Keeping Your Distance: How Narrative Distance Works in Your Novel

By Janice Hardy, @Janice_Hardy

The narrative distance in a novel has more impact on it than you might think. Especially when it comes to point of view.

Over the years, I've critiqued a lot of manuscripts, and a common area writers stumble over is narrative distance. They're not always sure what it is, how to use it, or how it affects their point of view.
Narrative distance is that feeling of closeness (or lack thereof) between the reader and the characters. It's what makes the point of view feel close or distant.

There's no "right" narrative distance. It's up to the writer to decide where they want the reader to be, but it's easy to fall into a "limbo narrative" where it isn't clear where--or even who--the narrator is. When this happens, we often slip into telling or too much filtering and readers feel disconnected from the characters and the story.

The wrong narrative distance can push readers away or bring them in way too close. You might be inadvertently shoving readers around by using a narrative distance that isn't right for your story, or one that's inconsistent with your point of view.

Here are some things to consider about your novel's narrative distance:

How do you write your stage direction and action?


This is often where you feel how close or far the narrator is, because actions usually have motive attached to them. Characters moving around and doing things for reasons. Sometimes they state those reasons outright, other times they're implied, and sometimes, the author explains them.

In a close narrative distance, we'd show the action and let readers figure out the character's motivations by observing what that character says and does. A farther narrative distance might explain those motivations. 

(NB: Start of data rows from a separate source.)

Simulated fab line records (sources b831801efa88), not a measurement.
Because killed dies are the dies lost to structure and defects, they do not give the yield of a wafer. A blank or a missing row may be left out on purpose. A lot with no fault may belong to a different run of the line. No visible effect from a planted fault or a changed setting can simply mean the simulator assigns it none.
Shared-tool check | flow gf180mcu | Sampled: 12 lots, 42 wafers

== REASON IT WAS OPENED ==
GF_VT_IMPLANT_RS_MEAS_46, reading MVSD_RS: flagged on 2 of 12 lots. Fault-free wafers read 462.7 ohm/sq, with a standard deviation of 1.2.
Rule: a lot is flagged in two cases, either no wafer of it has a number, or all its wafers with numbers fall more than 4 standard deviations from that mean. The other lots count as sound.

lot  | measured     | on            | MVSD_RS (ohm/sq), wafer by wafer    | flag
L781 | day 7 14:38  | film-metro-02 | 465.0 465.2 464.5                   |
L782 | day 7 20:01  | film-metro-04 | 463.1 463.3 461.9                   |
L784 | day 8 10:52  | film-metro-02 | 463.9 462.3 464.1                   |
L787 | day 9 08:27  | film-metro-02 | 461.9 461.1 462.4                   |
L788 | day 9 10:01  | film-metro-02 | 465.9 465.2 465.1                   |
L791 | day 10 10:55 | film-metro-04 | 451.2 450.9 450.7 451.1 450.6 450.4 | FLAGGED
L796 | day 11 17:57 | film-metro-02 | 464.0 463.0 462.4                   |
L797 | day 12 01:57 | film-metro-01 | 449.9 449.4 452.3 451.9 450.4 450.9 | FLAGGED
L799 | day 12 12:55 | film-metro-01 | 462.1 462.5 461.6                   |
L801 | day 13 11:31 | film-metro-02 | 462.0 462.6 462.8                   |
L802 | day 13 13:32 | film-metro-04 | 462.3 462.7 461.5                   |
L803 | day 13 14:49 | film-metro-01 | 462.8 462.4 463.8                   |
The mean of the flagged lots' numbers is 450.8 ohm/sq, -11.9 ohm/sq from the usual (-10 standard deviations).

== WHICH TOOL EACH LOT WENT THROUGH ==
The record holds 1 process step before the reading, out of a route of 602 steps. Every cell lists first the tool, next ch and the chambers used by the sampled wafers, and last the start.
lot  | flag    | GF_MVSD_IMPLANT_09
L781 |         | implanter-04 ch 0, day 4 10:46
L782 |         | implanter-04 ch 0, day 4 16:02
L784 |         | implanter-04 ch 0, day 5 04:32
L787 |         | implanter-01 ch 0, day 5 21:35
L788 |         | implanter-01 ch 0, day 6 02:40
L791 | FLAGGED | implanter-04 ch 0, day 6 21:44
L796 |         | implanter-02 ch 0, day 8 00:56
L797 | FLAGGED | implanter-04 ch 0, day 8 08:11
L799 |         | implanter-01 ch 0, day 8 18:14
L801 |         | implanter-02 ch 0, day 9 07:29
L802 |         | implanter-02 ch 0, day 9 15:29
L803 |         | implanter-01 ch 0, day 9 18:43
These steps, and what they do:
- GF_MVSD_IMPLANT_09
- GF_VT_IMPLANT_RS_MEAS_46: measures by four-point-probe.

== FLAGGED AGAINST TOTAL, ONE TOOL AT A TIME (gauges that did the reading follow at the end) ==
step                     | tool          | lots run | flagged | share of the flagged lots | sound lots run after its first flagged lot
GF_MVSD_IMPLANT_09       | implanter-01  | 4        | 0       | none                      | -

This is what makes a deep point of view feel close and an omniscient point of view feel more distant or detached. It's how close readers are to that character's thoughts and feelings. For example:

Close Narrative Distance:
The zombie lunged through the open window. Oh crap! Bob grabbed the shogun and pulled the trigger.

Jane bit back a frustrated scream. There was never a shotgun around when you needed it. She spotted an ax hanging behind the bar. That'll do. 
This shows what the characters are doing and thinking from inside their heads. There aren't any tags such as "he thought" or words that imply motive to their actions. They just do them.

Far Narrative Distance:
Bob reached for the shogun to blow the zombie's head off. Oh crap! he thought, and pulled the trigger.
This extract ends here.